We are getting questions about current earthquake activity in the western Aleutians—and with good reason. There are actually two different sequences of earthquakes unfolding right now in the Andreanof and Rat Islands. Both are pretty typical behavior, but they illustrate two different types of activity that we see frequently. Last Wednesday a M6.2 earthquake occurred near Tanaga Island. So far we have seen about 250 aftershocks. These will continue for weeks, but (barring another large earthquake) the number of quakes each day will continue to decrease. About 100 miles to the west, near Amchitka Pass, an unrelated swarm of earthquakes has been unfolding. This sequence is not as energetic but has spawned half a dozen M5+ earthquakes in the past day.
The figure that accompanies this post is a bit wonkish but illustrates these differences quite well. The map on top shows the location of the two different sets of earthquakes. The top graphs show the total number of earthquakes (all sizes) for the past two weeks in each region. The bottom plots show the magnitude of the individual earthquakes. In seismology parlance, we refer to the Amchitka Pass sequence as a swarm. The earthquakes appear rather random in occurrence and size. By contrast, the Tanaga Island sequence is a relatively typical mainshock-aftershock sequence. That is, a large earthquake occurred near the beginning and has been followed by smaller earthquakes occurring at a progressively slower rate. These plots also demonstrate that we can detect smaller earthquakes in the Tanaga region. This is largely because of the hard work of the Alaska Volcano Observatory to operate additional equipment in the region.

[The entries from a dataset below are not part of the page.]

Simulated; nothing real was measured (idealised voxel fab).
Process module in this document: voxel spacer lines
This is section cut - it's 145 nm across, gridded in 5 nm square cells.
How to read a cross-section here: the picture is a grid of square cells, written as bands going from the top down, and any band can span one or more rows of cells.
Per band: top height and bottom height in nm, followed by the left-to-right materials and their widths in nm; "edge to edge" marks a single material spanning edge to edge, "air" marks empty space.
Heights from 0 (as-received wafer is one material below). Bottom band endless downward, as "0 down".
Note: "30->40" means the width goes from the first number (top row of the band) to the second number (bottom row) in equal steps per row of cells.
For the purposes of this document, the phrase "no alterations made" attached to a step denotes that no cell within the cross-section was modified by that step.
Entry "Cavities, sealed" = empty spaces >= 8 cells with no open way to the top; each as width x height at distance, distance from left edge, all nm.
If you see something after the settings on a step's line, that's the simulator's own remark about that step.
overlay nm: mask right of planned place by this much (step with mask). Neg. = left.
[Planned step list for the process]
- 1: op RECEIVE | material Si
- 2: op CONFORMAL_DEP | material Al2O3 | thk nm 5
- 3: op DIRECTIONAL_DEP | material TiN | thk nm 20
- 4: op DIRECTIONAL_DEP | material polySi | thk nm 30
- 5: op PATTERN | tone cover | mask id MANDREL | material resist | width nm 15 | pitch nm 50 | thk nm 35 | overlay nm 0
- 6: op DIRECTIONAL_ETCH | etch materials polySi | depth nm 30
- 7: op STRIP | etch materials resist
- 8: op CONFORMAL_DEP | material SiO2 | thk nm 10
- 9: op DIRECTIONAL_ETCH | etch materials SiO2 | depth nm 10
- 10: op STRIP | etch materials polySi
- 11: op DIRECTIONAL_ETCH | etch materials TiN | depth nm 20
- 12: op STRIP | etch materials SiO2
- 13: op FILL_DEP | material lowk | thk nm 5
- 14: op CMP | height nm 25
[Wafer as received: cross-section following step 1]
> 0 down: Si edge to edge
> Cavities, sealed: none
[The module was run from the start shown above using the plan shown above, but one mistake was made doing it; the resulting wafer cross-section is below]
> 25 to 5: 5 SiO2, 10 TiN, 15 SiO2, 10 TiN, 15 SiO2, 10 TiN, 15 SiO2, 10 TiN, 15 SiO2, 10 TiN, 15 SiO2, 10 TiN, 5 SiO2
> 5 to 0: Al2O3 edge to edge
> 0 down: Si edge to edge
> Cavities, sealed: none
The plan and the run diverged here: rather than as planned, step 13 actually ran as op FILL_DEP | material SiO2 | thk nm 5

The astute reader will note the shortcomings in my explanations. See for example the handful of earthquakes that occurred before the Tanaga mainshock. Or note the three-day hiatus and reboot of the Amchitka sequence. Yes, these definitions are imperfect. But the ideas they represent (mainshocks, aftershocks, swarms) are important concepts that we use to make sense of earthquakes we observe day-to-day. And these concepts mostly work, or at least until a new unforeseen earthquake changes the pattern!